Don’t Focus on the Most Expressive Face in the Audience

Updated: Jan 11, 2021

Imagine yourself pitching an idea to a group of people or attended Seminar/workshop or speaking something at Networking Event. As you speak, you quickly scan the audience, your attention jumping from face to face. Are people smiling? Or do they look confused, bored, maybe even angry?


Facial expressions plays important clues about people’s emotions. it also known as "universal language of emotions". At networking event whether you’re a new or you are junior employee or chief executive office, making second judgments about how your audience is feeling is a critically important skill. But even the most emotionally intelligent among us can struggle to understand exactly how these second judgments are made, and more importantly, whether or not they are accurate. And this becomes even more complicated when you start trying to read expression of not just in a single person, but in a group of people.


Research shows that when looking at a group, people tend to focus on faces expressing stronger emotions - whether those emotions are positive or negative - and pay less attention to faces conveying less intense emotions.

In the context of speaking in group of people, this attention bias can shape speakers’ impressions of how they’re being received: since people pay more attention to their more-emotionally-expressive audience members, they tend to conclude that an audience’s overall reaction is more intense than it actually is. To better understand how these biases there are many research happens and it find that participants consistently overestimated the emotionality of the groups.


That give us two interesting new results:

First, the larger the group, the more our participants overestimated its emotional state. Because the degree of emotionality was randomly distributed among the faces, larger groups had a greater likelihood of containing highly emotional faces than smaller groups did. And since peoples’ attention tends to get stuck on those highly emotional faces, they ended up rating the larger groups as more emotional on average.


Second, participants’ overestimation of groups’ emotions was slightly greater for negative expressions, such as anger, than it was for positive expressions, such as happiness. This research suggests that people’s attention is naturally drawn more to faces expressing negative emotions than to faces conveying positive ones, add on to that this effect holds for groups as well as for individuals.


But interestingly, Focusing on emotional faces tends to overly amplify our perceptions of a group’s emotionality, intentionally scanning more evenly across both emotional and non-emotional faces may lead to a more accurate perception of your audience. We also suspect that the tendency to amplify strong emotional responses may be especially salient in virtual contexts, since you may be even more likely to miss weaker emotional signals on a screen than in person.

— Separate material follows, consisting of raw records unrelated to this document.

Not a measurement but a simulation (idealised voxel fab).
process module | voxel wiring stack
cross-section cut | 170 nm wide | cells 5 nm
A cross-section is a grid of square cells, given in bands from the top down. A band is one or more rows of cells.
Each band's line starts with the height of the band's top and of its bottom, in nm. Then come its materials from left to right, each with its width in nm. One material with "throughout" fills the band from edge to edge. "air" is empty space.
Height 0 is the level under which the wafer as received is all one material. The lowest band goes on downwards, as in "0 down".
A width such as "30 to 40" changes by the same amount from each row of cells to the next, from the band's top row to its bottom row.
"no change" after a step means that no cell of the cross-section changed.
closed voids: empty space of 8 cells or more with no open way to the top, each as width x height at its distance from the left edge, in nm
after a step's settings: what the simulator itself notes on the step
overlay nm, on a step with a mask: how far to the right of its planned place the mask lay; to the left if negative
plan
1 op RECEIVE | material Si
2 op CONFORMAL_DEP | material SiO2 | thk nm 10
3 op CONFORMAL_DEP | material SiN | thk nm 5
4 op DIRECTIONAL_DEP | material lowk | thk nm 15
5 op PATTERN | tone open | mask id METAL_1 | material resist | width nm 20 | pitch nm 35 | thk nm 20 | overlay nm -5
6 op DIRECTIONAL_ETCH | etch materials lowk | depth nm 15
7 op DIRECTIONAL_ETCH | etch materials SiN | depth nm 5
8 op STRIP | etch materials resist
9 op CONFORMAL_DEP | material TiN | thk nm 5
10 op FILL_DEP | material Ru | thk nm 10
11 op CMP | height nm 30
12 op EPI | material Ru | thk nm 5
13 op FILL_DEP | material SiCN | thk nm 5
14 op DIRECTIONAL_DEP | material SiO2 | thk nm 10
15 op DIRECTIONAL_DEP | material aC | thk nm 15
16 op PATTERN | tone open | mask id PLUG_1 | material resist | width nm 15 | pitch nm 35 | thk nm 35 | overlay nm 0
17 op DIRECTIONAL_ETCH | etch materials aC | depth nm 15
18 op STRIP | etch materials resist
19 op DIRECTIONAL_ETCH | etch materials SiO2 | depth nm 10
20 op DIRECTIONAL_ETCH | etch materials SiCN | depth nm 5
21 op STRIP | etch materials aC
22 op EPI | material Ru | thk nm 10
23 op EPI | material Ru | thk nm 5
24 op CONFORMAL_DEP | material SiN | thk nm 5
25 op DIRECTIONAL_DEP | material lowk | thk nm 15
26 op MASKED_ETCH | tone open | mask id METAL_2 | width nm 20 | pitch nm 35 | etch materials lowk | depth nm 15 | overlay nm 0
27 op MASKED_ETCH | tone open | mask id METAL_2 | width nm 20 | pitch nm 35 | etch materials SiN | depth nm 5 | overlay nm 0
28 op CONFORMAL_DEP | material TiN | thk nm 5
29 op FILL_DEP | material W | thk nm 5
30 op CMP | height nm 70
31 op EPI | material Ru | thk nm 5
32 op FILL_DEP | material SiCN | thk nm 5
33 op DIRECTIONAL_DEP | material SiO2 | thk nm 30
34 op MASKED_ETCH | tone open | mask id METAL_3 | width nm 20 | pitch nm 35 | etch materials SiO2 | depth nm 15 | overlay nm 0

So next time you go anywhere in networking event/seminar/workshop as speaker/presenter or you pitch an idea or giving presentation to client, give a talk, or even just enter a room and start getting a sense of the atmosphere, try actively looking at everyone, rather than letting your focus get drawn to just one or two highly emotional faces. While it won’t completely eradicate your natural attention biases, it should leave you with a more accurate estimation of how your audience really feels.